Accountancy exam paper dispute referred to EU court

Peter Nowak claims he is entitled to access his script under the Data Protection Acts

The Supreme Court has unanimously agreed to ask the Court of Justice of the European Union (CJEU) to determine whether a man’s accountancy exam paper counts as personal data. File photograph: Getty Images

The Supreme Court has unanimously agreed to ask the Court of Justice of the European Union (CJEU) to determine whether a man’s accountancy exam paper counts as personal data. File photograph: Getty Images

 

The Supreme Court has unanimously agreed to ask the Court of Justice of the European Union (CJEU) to determine whether a man’s accountancy exam paper counts as personal data.

Peter Nowak, a registered student with the Institute of Chartered Accountants Ireland (CAI), claims he is entitled to access his exam paper under the Data Protection Acts.

He had passed the CAI’s first-level accountancy exams and three of the second-level exams, but failed the strategic finance and management accounting exam on four separate occasions.

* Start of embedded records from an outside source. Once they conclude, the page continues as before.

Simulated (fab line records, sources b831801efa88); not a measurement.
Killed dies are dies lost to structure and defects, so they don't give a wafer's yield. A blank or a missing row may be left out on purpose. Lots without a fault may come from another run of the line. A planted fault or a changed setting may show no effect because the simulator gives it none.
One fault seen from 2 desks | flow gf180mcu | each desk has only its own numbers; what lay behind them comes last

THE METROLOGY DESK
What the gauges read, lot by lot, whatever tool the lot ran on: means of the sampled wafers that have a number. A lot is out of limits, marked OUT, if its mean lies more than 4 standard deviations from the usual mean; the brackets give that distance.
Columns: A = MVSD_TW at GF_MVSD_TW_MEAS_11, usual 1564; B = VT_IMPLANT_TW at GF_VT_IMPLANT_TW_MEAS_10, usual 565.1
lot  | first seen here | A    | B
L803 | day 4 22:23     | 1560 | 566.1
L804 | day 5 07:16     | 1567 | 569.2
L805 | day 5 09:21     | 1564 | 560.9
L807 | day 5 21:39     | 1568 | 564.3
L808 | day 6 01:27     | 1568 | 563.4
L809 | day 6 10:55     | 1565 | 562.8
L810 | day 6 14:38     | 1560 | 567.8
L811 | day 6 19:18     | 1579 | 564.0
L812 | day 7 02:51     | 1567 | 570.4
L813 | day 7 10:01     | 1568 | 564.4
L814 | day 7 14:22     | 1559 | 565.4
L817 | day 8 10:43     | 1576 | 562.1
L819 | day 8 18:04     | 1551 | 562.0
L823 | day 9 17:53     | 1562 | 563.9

On the fourth occasion, during autumn 2009, he sought to challenge the result and submitted a data access request to the CAI seeking all personal data.

The CAI released 17 items but declined to release the exam script, saying it did not constitute personal data.

He then sought assistance from the Data Protection Commissioner, who advised that exam scripts “would not generally constitute personal data”.

The commissioner later refused to investigate his formal complaint as it was not sustainable on legal grounds and, in a technical sense, was frivolous and vexatious.

Mr Nowak appealed the commissioner’s decision to the Circuit Court, which found that no appeal lay from the commissioner’s determination.

Mr Nowak appealed that decision to the High Court, which upheld the Circuit Court finding.

Mr Nowak, who represented himself in court, argued he had a right of appeal and that the exam script constitutes personal data as it contains biometric data due to the fact that it is handwritten.

If the results of exams are considered personal data, as is provided for in the data protection legislation, then the “raw material” from which the result is derived and the comments and marks of the examiner can also be personal data, he argued.

The commissioner had argued that this was an “open book” exam paper containing answers to accountancy questions, and as such would not be expected to contain personal information.

Supreme Court decision

In its decision, the Supreme Court said the issue of whether the exam script was personal data should be referred to the CJEU.

The CJEU needed to address what factors are relevant, and what weight should be given to those factors, in determining whether the script is personal data, the Supreme Court said.

Delivering judgment on behalf of the court, Mr Justice Donal O’Donnell said the issue as to whether Mr Nowak had a right of appeal was “in fact a significant decision on the law relating to data protection” and was precisely the sort of issue that should be capable of appeal to a court of law.

The case was put back to June for the parties to consider the draft questions for referral to the CJEU and for the issue of costs to be decided.